Model Correctness Check

I am currently exploring the Modular repository and have understood several aspects of the MAX pipeline so far. However, I am stuck at one specific point and would appreciate some clarification.
Integration test models directory

In the integration test models directory, there are model-specific tests along with supporting files. One such file is verify_pipelines.py. From my understanding, this script verifies model outputs against a reference implementation using predefined tolerance thresholds (for example, cos_dist_threshold and kl_div_threshold).

Basically, we are the one who is calculating these tolerances using this command.

./bazelw run //max/tests/integration/pipelines/python:verify_pipelines – --pipeline “Qwen/Qwen2.5-7B-Instruct-bfloat16” --devices=‘gpu’ --find-tolerances --print-suggested-tolerances

I took a example of Qwen model which is already supported in MAX, it gives us some suggested tolerances like the below image:

These tolerance values are not computed or validated by verify_pipelines.py itself. Instead, they are predefined based on prior analysis and are enforced to ensure that the numerical behavior of a model does not regress within the MAX pipeline over time. In practice, it seems that tolerances are chosen based on observed divergence from a reference implementation, often with an additional margin (for example, ~20–30%) to account for variability.

Please let me know if this understanding is correct.

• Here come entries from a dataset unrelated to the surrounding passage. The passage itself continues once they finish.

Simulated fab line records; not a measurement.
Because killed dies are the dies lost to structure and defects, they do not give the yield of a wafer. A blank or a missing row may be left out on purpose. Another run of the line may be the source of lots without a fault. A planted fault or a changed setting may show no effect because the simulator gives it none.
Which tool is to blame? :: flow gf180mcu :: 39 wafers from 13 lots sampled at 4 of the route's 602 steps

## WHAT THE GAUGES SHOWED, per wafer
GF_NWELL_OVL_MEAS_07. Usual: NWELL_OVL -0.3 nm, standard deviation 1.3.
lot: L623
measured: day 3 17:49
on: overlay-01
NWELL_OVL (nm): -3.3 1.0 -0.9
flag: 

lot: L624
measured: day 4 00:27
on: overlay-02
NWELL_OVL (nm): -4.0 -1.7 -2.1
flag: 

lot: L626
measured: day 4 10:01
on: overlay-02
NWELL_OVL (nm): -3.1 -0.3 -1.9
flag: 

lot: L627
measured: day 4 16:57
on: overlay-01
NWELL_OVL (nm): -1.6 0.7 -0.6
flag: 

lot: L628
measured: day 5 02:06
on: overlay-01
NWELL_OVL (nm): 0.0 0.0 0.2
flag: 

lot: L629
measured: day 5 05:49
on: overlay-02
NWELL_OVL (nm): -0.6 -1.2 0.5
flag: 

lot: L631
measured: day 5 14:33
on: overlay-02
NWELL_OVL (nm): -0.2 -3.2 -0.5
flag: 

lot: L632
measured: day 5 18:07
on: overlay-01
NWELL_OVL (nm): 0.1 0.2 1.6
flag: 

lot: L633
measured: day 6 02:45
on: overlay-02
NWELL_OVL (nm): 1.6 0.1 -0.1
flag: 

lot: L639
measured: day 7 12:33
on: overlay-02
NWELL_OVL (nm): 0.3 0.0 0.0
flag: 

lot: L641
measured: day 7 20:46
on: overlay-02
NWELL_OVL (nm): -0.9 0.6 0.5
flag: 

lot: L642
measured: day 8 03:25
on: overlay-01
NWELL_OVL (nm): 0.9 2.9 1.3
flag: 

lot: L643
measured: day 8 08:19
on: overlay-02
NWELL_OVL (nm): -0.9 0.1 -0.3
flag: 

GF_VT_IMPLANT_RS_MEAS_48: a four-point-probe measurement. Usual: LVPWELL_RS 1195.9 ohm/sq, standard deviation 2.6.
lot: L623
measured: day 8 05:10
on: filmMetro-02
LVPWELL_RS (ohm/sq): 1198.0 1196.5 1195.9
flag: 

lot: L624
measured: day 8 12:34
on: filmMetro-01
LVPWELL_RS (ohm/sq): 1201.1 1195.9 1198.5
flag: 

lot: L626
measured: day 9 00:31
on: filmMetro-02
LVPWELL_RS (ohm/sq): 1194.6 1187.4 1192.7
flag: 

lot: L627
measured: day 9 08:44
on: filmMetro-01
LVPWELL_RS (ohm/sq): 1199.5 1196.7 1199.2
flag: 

If it is, my follow-up question is: when adding support for a new model in MAX, how should one verify that the model integration is actually correct? I have run inference using the added model and observed that it produces the expected output for a given prompt. Is this sufficient to consider the model integration correct within MAX, or are there additional recommended validation steps?

Thank you in advance for your guidance.